Graph Analytics on Evolving Data — Common Graph
Evolving graphs change over time, requiring queries to run across many snapshots. Computing each snapshot independently wastes work, while traditional streaming approaches suffer from costly deletions and strict sequential updates. CommonGraph solves this by converting deletions into additions: it finds a shared base graph across all snapshots, computes the query once, and then incrementally adds the missing edges for each snapshot. This eliminates expensive mutations, enables reuse across snapshots, and removes sequential bottlenecks. Integrated with the KickStarter framework, CommonGraph provides a faster and more efficient way to analyze evolving graphs.
Graph Analytics on Fixed Data — Core Graph
Iterative graph queries often incur high overhead because systems repeatedly move large graphs through the memory hierarchy and redundantly propagate values across edges. A common solution is to use a small proxy graph to approximate results before refining them on the full graph, but prior proxy graphs are either too large or too imprecise to be effective. We introduce the Core Graph (CG), a compact subgraph that retains all vertices but only a small fraction of edges while still producing highly accurate results. CGs work because only a small set of influential, high-centrality edges determine the final converged values for most vertices. By identifying these edges and refining only the few remaining vertices afterward, CGs provide a fast and accurate two-phase evaluation strategy that significantly accelerates iterative graph analytics.

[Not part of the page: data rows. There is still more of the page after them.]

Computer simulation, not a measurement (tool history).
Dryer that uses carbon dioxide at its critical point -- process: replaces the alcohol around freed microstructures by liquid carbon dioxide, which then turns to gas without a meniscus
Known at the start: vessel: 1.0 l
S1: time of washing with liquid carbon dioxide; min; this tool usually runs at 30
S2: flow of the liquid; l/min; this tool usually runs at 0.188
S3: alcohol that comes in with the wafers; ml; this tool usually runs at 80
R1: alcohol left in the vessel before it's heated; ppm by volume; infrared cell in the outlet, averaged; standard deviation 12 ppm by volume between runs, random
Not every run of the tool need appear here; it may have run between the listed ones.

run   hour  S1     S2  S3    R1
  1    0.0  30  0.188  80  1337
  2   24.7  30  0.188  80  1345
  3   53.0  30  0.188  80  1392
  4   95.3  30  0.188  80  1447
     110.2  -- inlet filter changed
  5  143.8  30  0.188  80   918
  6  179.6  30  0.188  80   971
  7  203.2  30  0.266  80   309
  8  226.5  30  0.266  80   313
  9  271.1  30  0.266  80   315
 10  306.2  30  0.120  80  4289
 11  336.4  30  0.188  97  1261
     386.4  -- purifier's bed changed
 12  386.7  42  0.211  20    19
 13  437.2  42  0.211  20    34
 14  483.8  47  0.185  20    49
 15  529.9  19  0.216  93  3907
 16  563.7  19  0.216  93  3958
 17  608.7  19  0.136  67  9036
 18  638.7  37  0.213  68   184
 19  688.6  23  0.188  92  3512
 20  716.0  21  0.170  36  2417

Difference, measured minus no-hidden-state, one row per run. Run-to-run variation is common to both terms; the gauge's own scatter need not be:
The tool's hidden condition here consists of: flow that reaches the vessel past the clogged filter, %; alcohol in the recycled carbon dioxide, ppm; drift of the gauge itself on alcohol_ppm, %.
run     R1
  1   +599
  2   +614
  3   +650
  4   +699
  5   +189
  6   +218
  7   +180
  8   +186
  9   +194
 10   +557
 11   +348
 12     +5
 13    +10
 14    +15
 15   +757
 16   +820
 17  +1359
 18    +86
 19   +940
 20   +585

Redundancy Removal for Evolving Graphs - UVVs
Evaluating queries over large, irregular graphs is difficult, and the challenge grows when analyzing evolving graphs across many snapshots. Our study shows that in real workloads, most vertex-specific query results (e.g., SSSP distances) remain unchanged across the entire sequence of snapshots. We leverage these Unchanged Vertex Values (UVVs) by computing them once and limiting further work to only the vertices that truly change. To identify UVVs accurately, we introduce an intersection–union analysis that derives tight lower and upper bounds for each vertex across all snapshots; when the bounds match, the vertex is guaranteed to remain unchanged. For the remaining vertices, we perform concurrent incremental updates on all snapshots over a much smaller subgraph. Across several benchmarks, this dramatically reduces per-snapshot work and delivers significant speedups over state-of-the-art incremental graph analytics.
Distributed Evovling Graph Analytics - Expressway
Distributed graph analytics often suffer from high communication overhead because large graphs must be processed across multiple machines using costly message passing. Expressway addresses this by identifying a small set of influential edges, called Highways, that heavily influence query results for their boundary vertices. By first running the query on these Highways alone, each machine can compute partial results locally without communication. These results are then used to initialize the full graph computation, allowing the algorithm to converge much faster. Integrated with existing distributed frameworks, Expressway significantly reduces communication overhead and speeds up both single-query and batched graph analytics.